Texas Tech University

Information for Faculty/Departmental Advisors

International Teaching Assistant Workshop Information

The workshop is designed to provide English training and classroom communication skills for ITA candidates, as well as evaluations of candidates' speaking and listening English proficiency.

ITA Performance Test

All international students with teaching assignments whose spoken English proficiency has not already been evaluated and approved by ITA training program staff are required to attend the workshop.

ITA Workshop Coordinator: Carla Burrus, CMLL Graduate Program Coordinator
carla.burrus@ttu.edu

Notification of ITA Training Program

Please e-mail all attending teaching assistant candidates information to Carla Burrus as soon as possible. Include student's e-mail address, phone number and contact information for their advisor.

If your student is newly arrived and will be residing on campus during the workshop, please include date and approximate time of arrival to campus in your e-mail to Carla Burrus. Please also list students as "Ms./Mr.", for housing purposes.

Screening caveats for all faculty members making decisions about English proficiency

The TOEFL total test score frequently does not include a spectrum score nor a listening sub-score and is therefore not a helpful indicator.

For admissions decisions at the departmental level, advisors should insist on students disclosing their subtest scores such as the speaking or listening subtests. On the TOEFL, speak subtest scores below 24 suggests the ITA candidate will need to spend a semester or more in ESL classes before they have sufficient English to teach.

Tests such as the IELTs or Celta also offer subtest scores. If the speaking or listening subtest scores are substantially lower than writing or reading scores, it would be unfair to assume an ITA candidate will arrive "ready to teach".
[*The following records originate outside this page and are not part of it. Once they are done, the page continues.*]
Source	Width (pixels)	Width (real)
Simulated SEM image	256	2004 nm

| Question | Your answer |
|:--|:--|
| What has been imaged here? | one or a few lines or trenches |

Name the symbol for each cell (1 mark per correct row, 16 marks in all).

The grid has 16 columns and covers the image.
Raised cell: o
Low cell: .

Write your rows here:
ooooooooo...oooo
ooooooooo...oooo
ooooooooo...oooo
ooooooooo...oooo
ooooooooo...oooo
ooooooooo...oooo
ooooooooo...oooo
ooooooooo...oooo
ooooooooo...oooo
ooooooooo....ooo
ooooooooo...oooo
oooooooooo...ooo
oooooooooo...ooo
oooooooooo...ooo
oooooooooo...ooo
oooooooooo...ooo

Screening by telephone is not a good idea. There is no security (another student could be 'replacing' the interviewee; the interviewee may be being coached or may be reading.) Also, a person who is not trained in oral proficiency interviewing is not likely to know how to control the interview or to know what genuinely represents proficiency. It is also unfair to the interviewee, who has all of his or her non-verbal communication resources stripped away.

Department faculty members are not ideal assessors of the English proficiency of their international teaching assistants. This is because faculty members, like their ITAs, are extensively and intensively schooled in a given field. This makes it possible for them to understand what their ITAs are saying because they share a rich context of meaning. Faculty members are sometimes surprised that what was perfectly clear to them during a student presentation was incomprehensible to everyone else in the audience not immersed in the field. ITAs need to be comprehensible to freshmen students.

Faculty members are not ideal assessors, also, because there is a profound difference between the ability of a student to maintain chat with a professor during office hours and the ability to maintain long periods of sustained discourse about academic topics in a classroom or laboratory setting.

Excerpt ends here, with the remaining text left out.